Re: RFC: raid with a variable stripe size

All of lore.kernel.org
 help / color / mirror / Atom feed

From: Zygo Blaxell <zblaxell@furryterror.org>
To: Qu Wenruo <quwenruo@cn.fujitsu.com>
Cc: kreijack@inwind.it, linux-btrfs <linux-btrfs@vger.kernel.org>
Subject: Re: RFC: raid with a variable stripe size
Date: Tue, 29 Nov 2016 17:51:27 -0500	[thread overview]
Message-ID: <20161129225127.GS8685@hungrycats.org> (raw)
In-Reply-To: <07d2e8cf-fb23-b2f1-cc69-f329d8347301@cn.fujitsu.com>

[-- Attachment #1: Type: text/plain, Size: 6895 bytes --]
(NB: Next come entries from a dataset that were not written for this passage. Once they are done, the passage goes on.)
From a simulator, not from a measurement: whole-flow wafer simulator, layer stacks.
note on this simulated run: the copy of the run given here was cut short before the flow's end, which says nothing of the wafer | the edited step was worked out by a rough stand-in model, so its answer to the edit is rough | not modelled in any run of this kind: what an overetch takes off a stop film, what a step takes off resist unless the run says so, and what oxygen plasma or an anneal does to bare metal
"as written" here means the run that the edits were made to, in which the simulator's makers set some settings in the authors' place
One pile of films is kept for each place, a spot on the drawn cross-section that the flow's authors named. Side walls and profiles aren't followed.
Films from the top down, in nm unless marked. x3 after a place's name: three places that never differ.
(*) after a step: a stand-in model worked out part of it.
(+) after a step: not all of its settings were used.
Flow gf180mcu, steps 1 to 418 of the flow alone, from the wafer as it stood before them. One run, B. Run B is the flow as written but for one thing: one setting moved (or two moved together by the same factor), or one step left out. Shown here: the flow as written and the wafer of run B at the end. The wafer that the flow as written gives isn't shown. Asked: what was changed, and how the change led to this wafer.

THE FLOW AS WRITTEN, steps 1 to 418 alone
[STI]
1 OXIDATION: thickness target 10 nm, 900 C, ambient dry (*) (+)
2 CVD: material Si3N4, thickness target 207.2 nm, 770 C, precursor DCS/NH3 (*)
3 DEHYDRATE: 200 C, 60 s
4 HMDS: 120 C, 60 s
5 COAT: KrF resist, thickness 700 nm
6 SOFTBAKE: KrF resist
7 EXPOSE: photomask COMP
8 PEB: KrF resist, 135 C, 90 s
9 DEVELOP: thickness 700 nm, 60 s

On Tue, Nov 29, 2016 at 01:49:09PM +0800, Qu Wenruo wrote:
> >>>My proposal requires only a modification to the extent allocator.
> >>>The behavior at the block group layer and scrub remains exactly the same.
> >>>We just need to adjust the allocator slightly to take the RAID5 CoW
> >>>constraints into account.
> >>
> >>Then, you'd need to allow btrfs to split large buffered/direct write into
> >>small extents(not 128M anymore).
> >>Not sure if we need to do extra work for DirectIO.
> >
> >Nope, that's not my proposal.  My proposal is to simply ignore free
> >space whenever it's inside a partially filled raid stripe (optimization:
> >...which was empty at the start of the current transaction).
> 
> Still have problems.
> 
> Allocator must handle fs under device remove or profile converting (from 4
> disks raid5 to 5 disk raid5/6) correctly.
> Which already seems complex for me.

Those would be allocations in separate block groups with different stripe
widths.  Already handled in btrfs.

> And further more, for fs with more devices, for example, 9 devices RAID5.
> It will be a disaster to just write a 4K data and take up the whole 8 * 64K
> space.
> It will  definitely cause huge ENOSPC problem.

If you called fsync() after every 4K, yes; otherwise you can just batch
up small writes into full-size stripes.  The worst case isn't common
enough to be a serious problem for a lot of the common RAID5 use cases
(i.e. non-database workloads).  I wouldn't try running a database on
it--I'd use a RAID1 or RAID10 array for that instead, because the other
RAID5 performance issues would be deal-breakers.

On ZFS the same case degenerates into something like btrfs RAID1 over
the 9 disks, which burns over 50% of the space.  More efficient than 
wasting 99% of the space, but still wasteful.

> If you really think it's easy, make a RFC patch, which should be easy if it
> is, then run fstest auto group on it.

I plan to when I get time; however, that could be some months in the
future and I don't want to "claim" the task and stop anyone else from
taking a crack at it in the meantime.

> Easy words won't turn emails into real patch.
> 
> >That avoids modifying a stripe with committed data and therefore plugs the
> >write hole.
> >
> >For nodatacow, prealloc (and maybe directio?) extents the behavior
> >wouldn't change (you'd have write hole, but only on data blocks not
> >metadata, and only on files that were already marked as explicitly not
> >requiring data integrity).
> >
> >>And in fact, you're going to support variant max file extent size.
> >
> >The existing extent sizing behavior is not changed *at all* in my proposal,
> >only the allocator's notion of what space is 'free'.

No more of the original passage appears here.